This is going to be an amazing week, and it’s only been amplified by the awesome weekend I had. My parents made a quick stop in the city, so we got to see them and grab a quick bite before they turned right around and headed out to Philadelphia. My parents love just walking around the city, and since they’ve been here so many times at this point, we don’t have to worry about doing too much touristy stuff. My dad is happy looking in the windows of all the different shops and restaurants in SoHo, and my mom likes the chance to hit up Uniqlo, as they don’t have one in Arizona (yet). We saw our friends Val and Tom, too, and she was wearing some beautiful earrings made by her mom that I have to buy soon. On Saturday, we stopped by The Wythe for drinks on the roof with some friends after spending the day cleaning our apartment, so the view was much appreciated after being stuck inside all day. Sunday, Kramer’s dad and his girlfriend, Jill, flew in, so we grabbed an early breakfast with them at Five Leaves before they drove out to the Hamptons, where we will be meeting up with them later this week. My brother, Dane, flies in tomorrow evening, because Kramer’s dad was nice enough to invite him along to the house he rented, so I’m really excited for our little trip out to Long Island. I suppose the end of summer is drawing closer and closer with each day; I’m glad we were able to throw one last vacation in before then.

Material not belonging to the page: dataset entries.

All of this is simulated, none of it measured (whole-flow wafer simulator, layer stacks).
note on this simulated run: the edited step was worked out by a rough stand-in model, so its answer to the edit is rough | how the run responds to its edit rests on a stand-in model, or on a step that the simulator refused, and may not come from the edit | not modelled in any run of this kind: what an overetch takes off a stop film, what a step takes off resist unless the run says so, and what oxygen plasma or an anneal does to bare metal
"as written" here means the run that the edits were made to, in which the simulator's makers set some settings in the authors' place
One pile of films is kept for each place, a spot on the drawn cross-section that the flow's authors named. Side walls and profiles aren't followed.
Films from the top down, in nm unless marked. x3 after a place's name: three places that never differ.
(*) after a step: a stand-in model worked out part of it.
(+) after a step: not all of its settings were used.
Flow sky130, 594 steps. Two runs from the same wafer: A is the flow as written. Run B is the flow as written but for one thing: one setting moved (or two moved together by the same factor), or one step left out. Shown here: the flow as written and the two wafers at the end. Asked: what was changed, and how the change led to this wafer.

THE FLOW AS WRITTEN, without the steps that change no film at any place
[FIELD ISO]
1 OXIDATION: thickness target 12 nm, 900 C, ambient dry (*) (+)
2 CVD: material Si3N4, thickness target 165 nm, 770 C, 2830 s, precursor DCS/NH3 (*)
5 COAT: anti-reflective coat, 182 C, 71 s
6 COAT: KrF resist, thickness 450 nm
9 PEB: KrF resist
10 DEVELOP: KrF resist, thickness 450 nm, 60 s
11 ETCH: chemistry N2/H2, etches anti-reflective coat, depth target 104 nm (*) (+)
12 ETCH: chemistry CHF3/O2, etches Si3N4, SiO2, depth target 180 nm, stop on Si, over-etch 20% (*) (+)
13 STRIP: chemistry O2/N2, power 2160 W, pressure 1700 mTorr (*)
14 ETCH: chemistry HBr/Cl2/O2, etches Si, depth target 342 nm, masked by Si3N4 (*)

I think I’ve done pretty well this summer, as far as not turning on the stove goes. I usually keep it running all year, but I decided to go for some lighter fare this season and try something new. We went to a party at our friend Hannah’s a week ago, where she made some delicious ropa vieja, but of course, we had to bring a dish, too. I chose to do a quick salad of fresh summer corn, black beans, bell peppers, and a few other veggies tossed in a lime and cumin vinaigrette. All you do is throw everything together in a bowl, stir, and let it sit in the fridge for a while to develop some flavor before serving. It couldn’t be easier or more delicious, plus you can use it on top of a green salad, as a salsa, or even as a taco or enchilada filling, if you’re vegetarian. This salad is bright and refreshing, and it will last for almost an entire week in your fridge, perfect for lunches or a quick weeknight side.
- 2 12-ounce cans black beans, rinsed and patted dry (or you can soak dried beans overnight)
- 6-7 ears corn, shucked and kernels removed
- 3 bells peppers, minced (preferably different colors – I used red, yellow, and orange)
- 3-4 scallions, thinly sliced
- 1 jalapeno, minced
- ¼ cup fresh cilantro, leaves only, roughly chopped
- juice of 2-3 limes
- 2-3 tablespoons agave nectar (or honey)
- 2 tablespoons olive oil
- pinch of ground cumin
- ground black pepper, to taste
- Rinse your black beans and dry them as well as you can. Remove the kernels of corn from the cob and place them in a large bowl along with the rinsed black beans, minced bell peppers, scallions, jalapeno, and cilantro. Toss to combine and set aside.
- Whisk together your vinaigrette ingredients, taste, and adjust seasonings as necessary. Pour it over the black beans and corn, taste, and again, add more salt, pepper, cumin, or agave, depending on your taste. Remember that the flavors will be amplified at it sits in the fridge, so it’s often smart to leave it alone and taste it again before serving. Cover with plastic wrap or an airtight lid, and refrigerate until ready to serve. This will keep well in the fridge for up to 5 days.